Question

Solve the limiting value using series expansion.
$\lim\limits_{x\to 0}\dfrac{-\ln(x^2+1) + \sin(x^2)}{(\cos(2x) - 1)^2}$

Answer 1

EXPLANATION.

$\sf \implies \displaystyle \lim_{x \to 0} \dfrac{- ln(x^{2} + 1) + sin(x^{2} )}{[cos(2x) - 1]^{2} }$

As we know that,

Put the value of x = 0 in the equation and check their indeterminant form, we get.

$\sf \implies \displaystyle \lim_{x \to 0} \dfrac{-ln((0)^{2} + 1) + sin((0)^{2} )}{[cos(2(0)) - 1]^{2} } = \dfrac{0}{0}$

As we can see that,

It is in the form of 0/0 indeterminant.

As we know that,

Expansion of :

$\sf \implies \displaystyle ln(1 + x) = x - \frac{x^{2} }{2} + \frac{x^{3} }{3} - . . . . .$

$\sf \implies \displaystyle sin(x) = x - \frac{x^{3} }{3!} + \frac{x^{5} }{5!} - . . . . .$

$\sf \implies \displaystyle cos(x) = 1 - \frac{x^{2} }{2!} + \frac{x^{4} }{4!} - . . . . .$

Using this expansions in the equation, we get.

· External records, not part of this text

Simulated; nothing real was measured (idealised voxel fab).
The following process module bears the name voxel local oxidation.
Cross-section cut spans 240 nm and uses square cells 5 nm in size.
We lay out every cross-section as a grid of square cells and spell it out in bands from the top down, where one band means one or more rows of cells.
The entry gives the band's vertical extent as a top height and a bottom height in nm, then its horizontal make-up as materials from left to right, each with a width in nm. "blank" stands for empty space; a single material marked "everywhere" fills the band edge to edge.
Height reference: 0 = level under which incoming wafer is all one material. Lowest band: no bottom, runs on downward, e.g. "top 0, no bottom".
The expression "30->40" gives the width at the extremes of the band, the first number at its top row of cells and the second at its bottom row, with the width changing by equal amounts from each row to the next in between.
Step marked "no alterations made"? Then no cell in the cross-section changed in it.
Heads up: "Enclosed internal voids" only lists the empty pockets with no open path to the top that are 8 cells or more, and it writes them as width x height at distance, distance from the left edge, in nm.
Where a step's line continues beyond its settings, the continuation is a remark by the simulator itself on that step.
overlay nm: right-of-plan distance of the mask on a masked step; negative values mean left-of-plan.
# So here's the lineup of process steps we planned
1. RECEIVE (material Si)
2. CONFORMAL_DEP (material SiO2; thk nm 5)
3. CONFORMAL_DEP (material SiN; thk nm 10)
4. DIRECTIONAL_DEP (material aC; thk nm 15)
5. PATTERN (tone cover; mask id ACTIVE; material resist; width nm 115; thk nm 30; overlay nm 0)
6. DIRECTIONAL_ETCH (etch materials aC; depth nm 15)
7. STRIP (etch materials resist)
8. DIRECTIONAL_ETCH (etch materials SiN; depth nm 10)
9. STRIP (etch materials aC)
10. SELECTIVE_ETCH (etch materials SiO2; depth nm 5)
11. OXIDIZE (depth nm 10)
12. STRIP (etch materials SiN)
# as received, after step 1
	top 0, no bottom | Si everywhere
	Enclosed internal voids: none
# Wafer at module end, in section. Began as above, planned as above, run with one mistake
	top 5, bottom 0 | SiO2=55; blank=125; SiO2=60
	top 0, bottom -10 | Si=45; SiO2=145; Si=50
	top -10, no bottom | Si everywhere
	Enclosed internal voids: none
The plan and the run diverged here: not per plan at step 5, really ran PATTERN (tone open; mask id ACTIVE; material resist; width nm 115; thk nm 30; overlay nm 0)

$\sf \implies \displaystyle \lim_{x \to 0} \frac{- \bigg(x^{2} - \dfrac{x^{4} }{2} + \dfrac{x^{6}}{3} - . . . . . \bigg) + \bigg(x^{2} - \dfrac{x^{6} }{3!} + . . . . . \bigg) }{\bigg(1 - \dfrac{(2x^{2} )^{2} }{2!} + \dfrac{(2x^{2} )^{4} }{4!} - . . . . . - 1\bigg)^{2} }$

$\sf \implies \displaystyle \lim_{x \to 0} \frac{- x^{2} + \dfrac{x^{4} }{2} + x^{2} }{ \bigg(\dfrac{(4x^{4} )^{} }{2!} \bigg)^{2} }$

$\sf \implies \displaystyle \lim_{x \to 0} \bigg[ \dfrac{(x^{4}/2) }{[(4x^{4} /2!)^{2} } \bigg]$

$\sf \implies \displaystyle \lim_{x \to 0} \bigg[\dfrac{1}{4 \times 2} \bigg] = \dfrac{1}{8}$

$\sf \implies \displaystyle \boxed{\lim_{x \to 0} \dfrac{- ln(x^{2} + 1) + sin(x^{2} )}{[cos(2x) - 1]^{2} } = \frac{1}{8} }$